Work is under way to establish the full extent of the damage, but council chiefs insisted the bridge was structurally sound and the public was not in danger.

The £12m repair budget for the 120-year-old bridge is included along with planned investment in schools, roads, house-building and other projects in the council’s spending plans to be approved next week.

City finance convener 
Alasdair Rankin said water had got into the cracked concrete.

But he said it was expected that traffic would be able to continue using the bridge – a vital route through the city centre – while repairs were carried out.

Councillor Rankin said: “People will understandably be concerned to know, is it structurally sound, and the answer is yes. That’s what the engineers are telling us.

“If there was a structural problem we might need to think about reducing the weightload, which could mean closing a couple of lanes. But that is not necessary from what we are hearing from the experts.”

The problems were discovered during a routine 
inspection of the bridge at the end of last year.

Cllr Rankin said: “There is some deterioration of the paintwork so some metal is exposed and there is a certain amount of rusting.

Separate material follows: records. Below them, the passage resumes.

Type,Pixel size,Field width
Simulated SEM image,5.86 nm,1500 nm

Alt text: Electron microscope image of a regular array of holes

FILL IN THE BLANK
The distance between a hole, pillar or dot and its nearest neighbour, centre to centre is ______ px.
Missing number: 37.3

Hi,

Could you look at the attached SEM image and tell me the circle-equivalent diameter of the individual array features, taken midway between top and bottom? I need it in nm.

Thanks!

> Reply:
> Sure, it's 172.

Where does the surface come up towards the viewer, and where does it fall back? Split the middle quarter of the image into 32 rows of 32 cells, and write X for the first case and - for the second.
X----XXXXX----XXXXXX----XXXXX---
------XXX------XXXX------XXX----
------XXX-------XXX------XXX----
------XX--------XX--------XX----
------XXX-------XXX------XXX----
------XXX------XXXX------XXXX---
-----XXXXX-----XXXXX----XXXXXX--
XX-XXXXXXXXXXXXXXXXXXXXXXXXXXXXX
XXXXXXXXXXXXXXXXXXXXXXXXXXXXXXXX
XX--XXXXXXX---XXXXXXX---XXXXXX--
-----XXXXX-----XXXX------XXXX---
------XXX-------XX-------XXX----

“Some concrete cracking has been detected and a certain amount of water ingress as a result.

“Work is going on at the moment to make sure we know the scale of the problem.

“But we have been advised it is prudent to put aside £12m in order to get the bridge into a long-term sustainable condition.”

He said there were regular inspections of the bridge and every so often a more in-depth inspection.

“This was one of the more in-depth inspections.

“We don’t have a detailed programme of work to tell us what would be involved.

“It may be given what we are hearing about damaged concrete and water ingress we might have to have temporary lane closures, but we cannot confirm that at this stage.

“We’re still working on the overall programme, so we don’t have a start date, but we expect the work to be phased over several years.”

He said one of the problems in carrying out the repairs was the fact the bridge was built over Waverley station.

“We have to have a special structure in place to do the necessary work under the bridge so we are not creating any danger for the station below.”

North Bridge was built by Glasgow-based civil engineers Sir William Arrol & Co, who were also responsible for the Forth Bridge and London’s Tower Bridge. It was opened in September 1897.

The budget drawn up by Edinburgh’s Labour-SNP coalition will see council tax rise by three per cent after the Scottish Government lifted the freeze which has been in place since 
2007.

And the ongoing programme of job losses will continue, with the target of 1500 fewer posts expected to be reached by the middle of the year.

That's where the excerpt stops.